After spending so many years as one of the most recognizable leaders in the cotton industry, it’s obvious that International Cotton Advisory Committee (ICAC) Executive Director Terry Townsend is a huge advocate for the natural fiber and wants to see the industry succeed long into the future. But just as it is for a parent with a wayward child, sometimes “tough love” is the best option.
Townsend clearly feels that way, based on the keynote presentation he delivered at the 2013 Cotton International Global Summit in Singapore on March 20, which could only be described as a reality check for the industry. Among the more sobering points he made were:
- In recent years, all of the growth in cotton production comes from higher yields, not increased plantings.
- Yields might not be rising … but input costs are.
- Cotton’s share of the global fiber market has fallen from 50% a few decades ago to about 31% today, and ICAC predicts that number will continue to shrink.
- Cotton prices are in decline, relative to competing crops.
- Spun yarns of all kinds – both cotton and synthetic – are losing share to filament yarns.
But most discouraging of all, Townsend said, is the lack of collaboration and leadership among industry stakeholders. “Competitiveness can be affected by industry behavior,” he said. “It isn’t something that just happens, like the weather. The future of cotton will be determined by the decisions we make as an industry.
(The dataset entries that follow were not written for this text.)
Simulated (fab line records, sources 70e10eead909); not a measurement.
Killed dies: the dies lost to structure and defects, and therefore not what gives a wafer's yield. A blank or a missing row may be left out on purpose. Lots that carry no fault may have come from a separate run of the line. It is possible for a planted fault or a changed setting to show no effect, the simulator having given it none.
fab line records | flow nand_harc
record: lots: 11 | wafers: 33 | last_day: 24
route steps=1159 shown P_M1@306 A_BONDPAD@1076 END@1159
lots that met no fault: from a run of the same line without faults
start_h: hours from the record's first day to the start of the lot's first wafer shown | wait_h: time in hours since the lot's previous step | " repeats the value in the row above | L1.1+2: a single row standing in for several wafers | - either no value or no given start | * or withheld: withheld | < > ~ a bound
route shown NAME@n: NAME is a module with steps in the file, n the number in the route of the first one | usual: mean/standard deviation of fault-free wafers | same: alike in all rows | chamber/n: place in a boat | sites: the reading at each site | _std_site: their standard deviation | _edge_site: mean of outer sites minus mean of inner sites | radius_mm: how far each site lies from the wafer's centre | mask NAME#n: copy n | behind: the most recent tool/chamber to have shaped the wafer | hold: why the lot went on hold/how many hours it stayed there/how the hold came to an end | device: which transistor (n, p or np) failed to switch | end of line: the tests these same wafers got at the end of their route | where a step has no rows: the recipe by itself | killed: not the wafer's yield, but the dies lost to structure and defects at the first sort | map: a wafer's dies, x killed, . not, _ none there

“There are intervention strategies we can implement: increased investments in research, demands for infrastructure development, industry training to improve workforce productivity, and cooperative purchasing of inputs and marketing. The most dangerous thing we can do is take a fatalistic attitude and simply accept cotton’s decreasing competitiveness.”
In years past, much of the industry’s leadership came from the United States, especially through the demand creation efforts of organizations such as Cotton Incorporated and the National Cotton Council. But in coming years, Townsend believes new leaders must step up – especially among growers and cotton professionals in developing markets such as India and Pakistan.
For much more on Townsend’s compelling message to industry leaders, be sure to read the full story on “The Cotton Industry’s Reality Check,” which will be a core element of the upcoming Q2 issue of Cotton International magazine. Watch for it in your inboxes next month!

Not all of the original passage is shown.